In this route you can witness the rediscovered species Long-whiskered Owlet (Xenoglaux loweryi), and also visit the Huembo Interpretation Center for the Observation of Hummingbirds, with the Marvelous Spatuletail as the main attraction.
The central route
This road offers a different and compelling alternative to the northern and southern routes and requires less time. There is no need for flying, it can be reached overland from the city of Lima, with the possibility of extending the exploration eastwards and descending down to the Amazonian plain that surrounds the city of Pucallpa. Generally, the route stretch from west to east, increasing height quickly as it crosses the Central Andes.

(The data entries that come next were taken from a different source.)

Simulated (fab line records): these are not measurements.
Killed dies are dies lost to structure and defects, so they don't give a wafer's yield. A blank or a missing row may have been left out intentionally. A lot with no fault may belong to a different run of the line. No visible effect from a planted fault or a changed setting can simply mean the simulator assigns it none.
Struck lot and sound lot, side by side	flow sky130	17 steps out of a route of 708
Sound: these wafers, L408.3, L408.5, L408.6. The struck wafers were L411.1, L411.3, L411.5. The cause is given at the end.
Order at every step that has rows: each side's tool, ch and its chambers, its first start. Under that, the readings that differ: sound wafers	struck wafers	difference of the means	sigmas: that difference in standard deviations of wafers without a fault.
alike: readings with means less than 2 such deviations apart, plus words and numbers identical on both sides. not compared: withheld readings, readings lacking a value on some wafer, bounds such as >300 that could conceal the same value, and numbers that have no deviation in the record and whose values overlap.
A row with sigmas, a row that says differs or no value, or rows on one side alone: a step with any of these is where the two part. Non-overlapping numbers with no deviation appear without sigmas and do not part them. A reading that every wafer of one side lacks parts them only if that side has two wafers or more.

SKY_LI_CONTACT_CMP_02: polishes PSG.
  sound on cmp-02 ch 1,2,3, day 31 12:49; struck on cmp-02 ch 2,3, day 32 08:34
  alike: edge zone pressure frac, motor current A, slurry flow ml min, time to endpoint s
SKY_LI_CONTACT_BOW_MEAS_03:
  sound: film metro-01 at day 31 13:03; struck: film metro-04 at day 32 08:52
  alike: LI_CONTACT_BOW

At many locations along the route you can observe fascinating endemic species, such as the Golden-backed Mountain Tanager (Buthraupisa ureodorsalis) and the Junin Grebe (Podiceps taczanowski). In the 1980s, renowned North American field ornithologist Ted A. Parker III made the central route famous, including Santa Eulalia Canyon, Marcapomacocha Lagoon, the Milloc Bog, Ticlio, Lake Junin, Unchog Forest, Carpish Tunnel and mountains, Tingo María National Park and the lowlands of the Amazonian plain that surround Pucallpa.
From Pucallpa you can travel to the Cerros del Sira, a chain of mountains separate from the Andes, where the Sira Tanager (Tangara phillipsi) lives, or towards the basin of the River Cushabatay, in quest for the Scarlet-banded Barbet (Capito wallacei).
As you can see, Peru is a country with a wide range of attractions, including an enormous and diverse wildlife. In order to witness all its wonders all you really need is a camera and a great capacity for fascination.